EU countries need to step up preparedness for global warming after 2023 burned its way into history books as the hottest year on record, European Commission officials said Tuesday.

“Europe is the fastest warming continent since the 1980s – the warming here was about twice the global rate,” commission vice president Maros Sefcovic said.

He cited a first European climate risk assessment published Monday that said EU GDP could be reduced by around seven percent by the end of the century because of climate consequences.

Speaking at a news conference in Strasbourg, where the European Parliament was holding a plenary session, Sefcovic and EU climate commissioner Wopke Hoekstra presented a document giving recommendations to EU member countries for action to take.

They included better cooperation; boosting data sharing for monitoring and to give businesses and policymakers better information to respond; using EU mechanisms for improved planning for civil protection and for critical infrastructure; and making budgeting for climate emergencies a mainstay.

Hoekstra pointed to recent disasters in the EU – wildfires in Greece, flooding in Slovenia and a storm in Scandinavia – to underline the urgency.

“These climate risks are claiming more and more lives and challenging our prosperity and economic competitiveness all across Europe,” he said.

“We need to prepare for a temperature rise of… at least three degrees (Celsius) in Europe – even if we manage to limit the temperature rise to 1.5 degrees globally.”

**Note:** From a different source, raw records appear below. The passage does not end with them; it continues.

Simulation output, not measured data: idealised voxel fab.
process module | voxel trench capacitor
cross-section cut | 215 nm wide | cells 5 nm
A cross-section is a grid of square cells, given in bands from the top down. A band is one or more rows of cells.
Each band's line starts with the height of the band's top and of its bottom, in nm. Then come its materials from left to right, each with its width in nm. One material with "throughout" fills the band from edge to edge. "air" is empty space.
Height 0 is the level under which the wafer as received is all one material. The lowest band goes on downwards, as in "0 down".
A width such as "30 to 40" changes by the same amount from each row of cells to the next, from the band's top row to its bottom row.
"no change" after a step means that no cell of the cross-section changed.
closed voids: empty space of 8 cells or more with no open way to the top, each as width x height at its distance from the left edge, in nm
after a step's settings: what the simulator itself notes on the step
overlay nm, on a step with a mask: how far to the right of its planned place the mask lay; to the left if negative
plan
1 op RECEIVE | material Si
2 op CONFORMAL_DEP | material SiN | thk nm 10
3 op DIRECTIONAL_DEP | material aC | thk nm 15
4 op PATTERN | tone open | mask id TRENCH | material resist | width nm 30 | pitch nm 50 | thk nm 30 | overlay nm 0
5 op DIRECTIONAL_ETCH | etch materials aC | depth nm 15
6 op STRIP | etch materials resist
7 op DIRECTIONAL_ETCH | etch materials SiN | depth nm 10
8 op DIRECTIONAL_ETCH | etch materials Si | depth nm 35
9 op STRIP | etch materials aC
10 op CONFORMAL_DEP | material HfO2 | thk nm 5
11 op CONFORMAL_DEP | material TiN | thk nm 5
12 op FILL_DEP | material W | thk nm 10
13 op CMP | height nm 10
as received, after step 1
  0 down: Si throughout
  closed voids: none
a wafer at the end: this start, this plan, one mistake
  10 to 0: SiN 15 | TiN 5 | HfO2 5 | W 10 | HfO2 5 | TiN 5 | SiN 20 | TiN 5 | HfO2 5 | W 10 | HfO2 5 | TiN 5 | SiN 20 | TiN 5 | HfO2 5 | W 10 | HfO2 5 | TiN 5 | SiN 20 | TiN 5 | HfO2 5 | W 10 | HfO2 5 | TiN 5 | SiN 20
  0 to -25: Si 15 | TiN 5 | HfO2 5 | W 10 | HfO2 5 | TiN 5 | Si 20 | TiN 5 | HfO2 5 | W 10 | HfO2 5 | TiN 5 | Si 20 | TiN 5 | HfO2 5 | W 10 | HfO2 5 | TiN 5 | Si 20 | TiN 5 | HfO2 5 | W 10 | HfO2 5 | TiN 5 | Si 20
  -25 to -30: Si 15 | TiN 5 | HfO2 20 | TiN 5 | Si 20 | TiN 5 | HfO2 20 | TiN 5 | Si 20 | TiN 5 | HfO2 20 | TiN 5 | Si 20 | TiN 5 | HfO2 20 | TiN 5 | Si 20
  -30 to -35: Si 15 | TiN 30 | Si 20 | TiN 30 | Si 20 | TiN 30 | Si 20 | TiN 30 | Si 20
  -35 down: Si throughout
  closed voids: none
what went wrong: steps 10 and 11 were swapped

Both officials stressed that the European Union was already addressing climate change through its Green Deal policies aiming for a carbon-neutral future in 2050.

Moves include cutting fossil fuel use, boosting renewables and readying the bloc’s population of 450 million for transport and energy changes.

On top of that, Sefcovic said, “we will be very much focusing on how to use our climate, diplomacy and outreach to all the countries in need of… help and assistance and technology-sharing… but also to the biggest polluters who could do more”.

“We are getting a lot of signals, too, that we need to act now. We are doing so and will be very active in convincing our partners across the globe to follow our example,” he said.